Robert Zubrin, Entering Space, 1999


More at http://www.spacequotes.com/
 
I think we are not too far off from colonization (mars, moon, perhaps titan in the far future.). Bases with civilians in less than 100 years assuming no catastrophes that massively cull the population.

Why? Our population, we are close to a critical set of circumstances which will make certain members of our species want to get the fuck away from everyone else. Not just any members, but smart ones, rich ones, yes I hate to say it, the elite. Or perhaps the almost elite, shutted out from the inner circles of power on Earth, seek their fortune and need for control somewhere else. The resource of the earth will be depleted or carefully controlled, there will be a demand AND a need to get extra-planetary.
 
I don't think we'd be in space but for both mankind's most noble and his darker instincts. Visionary curiosity and tyrannical struggles for dominance led us there. Werner von Braun was a member of the SS, for heavens' sakes. (Not to say he agrees with the Nazi goals in lock step, but it is where he cut his teeth before bringing his technical expertise to NASA.) Moreover the desire to protect ourselves from and outdo the Soviets was an obvious and huge impetus to our sudden desire to get out there.

I view von Braun as, in a sense, typical of the mixed motives that underlay the Space Age, he was a visionary with a deep love of his area of science, and he was willing to compromise with Nazis to pursue that love.
 
dude Van Braun just got unlucky being in Nazi Germany, he had no choice but to cooperate.

He chose to join the SS, they didn't demand it. He could have simply lived out his time during the war *without* developing rocket technology for the Nazis. He may well have been drafted into the infantry at some stage, though he certainly had the skills to deek a position as a civilian university professor, which would have allowed him to defer conscription until close to the end of the war.

He also did not need to accept the rank they provided him.

As I said, not that he was in agreement with Nazi positions wholesale, but it is disingenuous to think that he was held at virtual gunpoint during the war. He wanted to pursue rocketry and the Nazis allowed him to do that at a high level wiuth vast resources, but he had to accept a position within their structure to get that. He compromised with a regime he did not like because it got him into a position to do the work he loved.
 
I don't think we'd be in space but for both mankind's most noble and his darker instincts. Visionary curiosity and tyrannical struggles for dominance led us there. ....

We had the vision for hundreds of years. It took one space race to get us there. Americans would have gone slowly slowly, but with the fear of Russians doing it first, we did something about it.
 
Tang?....mmmm

LOL, I looked for that in the store the other day to make tea. Couldn't find it. Do they still make it?
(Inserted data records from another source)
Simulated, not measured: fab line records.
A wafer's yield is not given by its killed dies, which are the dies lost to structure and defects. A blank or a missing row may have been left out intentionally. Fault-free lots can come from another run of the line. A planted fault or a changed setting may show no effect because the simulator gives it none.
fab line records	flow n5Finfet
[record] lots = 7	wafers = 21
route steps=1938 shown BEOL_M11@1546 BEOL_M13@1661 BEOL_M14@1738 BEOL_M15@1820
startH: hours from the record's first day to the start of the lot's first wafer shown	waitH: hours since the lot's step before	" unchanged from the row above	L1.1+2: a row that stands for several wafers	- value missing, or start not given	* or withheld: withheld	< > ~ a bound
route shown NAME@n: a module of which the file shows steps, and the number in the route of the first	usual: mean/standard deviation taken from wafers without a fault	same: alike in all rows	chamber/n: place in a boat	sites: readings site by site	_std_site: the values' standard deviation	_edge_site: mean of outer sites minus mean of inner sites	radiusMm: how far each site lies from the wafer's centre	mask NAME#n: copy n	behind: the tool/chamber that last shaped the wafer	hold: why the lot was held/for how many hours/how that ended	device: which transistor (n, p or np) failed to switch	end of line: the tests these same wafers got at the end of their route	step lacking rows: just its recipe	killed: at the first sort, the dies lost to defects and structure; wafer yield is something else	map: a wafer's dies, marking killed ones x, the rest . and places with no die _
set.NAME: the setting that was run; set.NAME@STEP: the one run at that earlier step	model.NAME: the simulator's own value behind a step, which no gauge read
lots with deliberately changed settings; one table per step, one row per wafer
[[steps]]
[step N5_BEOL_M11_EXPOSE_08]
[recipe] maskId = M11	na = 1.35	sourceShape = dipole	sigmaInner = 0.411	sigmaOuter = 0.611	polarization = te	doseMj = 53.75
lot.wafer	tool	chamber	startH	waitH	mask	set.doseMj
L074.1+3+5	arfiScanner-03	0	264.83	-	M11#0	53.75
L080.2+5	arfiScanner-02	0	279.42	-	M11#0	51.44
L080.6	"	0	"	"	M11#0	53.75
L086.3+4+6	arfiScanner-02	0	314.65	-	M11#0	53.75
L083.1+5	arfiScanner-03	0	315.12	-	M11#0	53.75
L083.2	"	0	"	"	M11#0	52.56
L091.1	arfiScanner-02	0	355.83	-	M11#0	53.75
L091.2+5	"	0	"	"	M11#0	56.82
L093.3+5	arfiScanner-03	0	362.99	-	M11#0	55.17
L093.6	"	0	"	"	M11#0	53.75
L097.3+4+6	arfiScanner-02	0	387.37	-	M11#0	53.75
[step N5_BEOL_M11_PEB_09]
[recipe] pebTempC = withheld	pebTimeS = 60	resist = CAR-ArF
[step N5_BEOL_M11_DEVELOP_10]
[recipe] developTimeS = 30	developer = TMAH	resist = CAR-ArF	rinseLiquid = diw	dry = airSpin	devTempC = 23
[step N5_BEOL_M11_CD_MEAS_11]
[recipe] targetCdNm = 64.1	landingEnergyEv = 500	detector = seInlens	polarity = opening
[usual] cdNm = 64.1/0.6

* 2 cups instant Tang orange drink
* 1 (3 ounce) package sugar-free lemonade-flavored drink mix
* 1/2 cup instant tea
* 2 1/2 cups Splenda granular
* 1 teaspoon cinnamon
* 1 teaspoon clove
 
sounds like a good tea :)

yeah they still make it ..I see it every once in awhile... but it really wasn't invented for the space program..urban legend

now koolaid... hails from Hastings :)
 
We had the vision for hundreds of years. It took one space race to get us there. Americans would have gone slowly slowly, but with the fear of Russians doing it first, we did something about it.

But we (including the Russians) did get up there very shortly after it became technologically feasible. In relative terms it took us far longer to circumnavigate the globe after than became technically possible than it did to make it to the Moon and back,
 
But we (including the Russians) did get up there very shortly after it became technologically feasible. In relative terms it took us far longer to circumnavigate the globe after than became technically possible than it did to make it to the Moon and back,

and it became feasible faster because pressure was on due to competition, not dreams of a better future.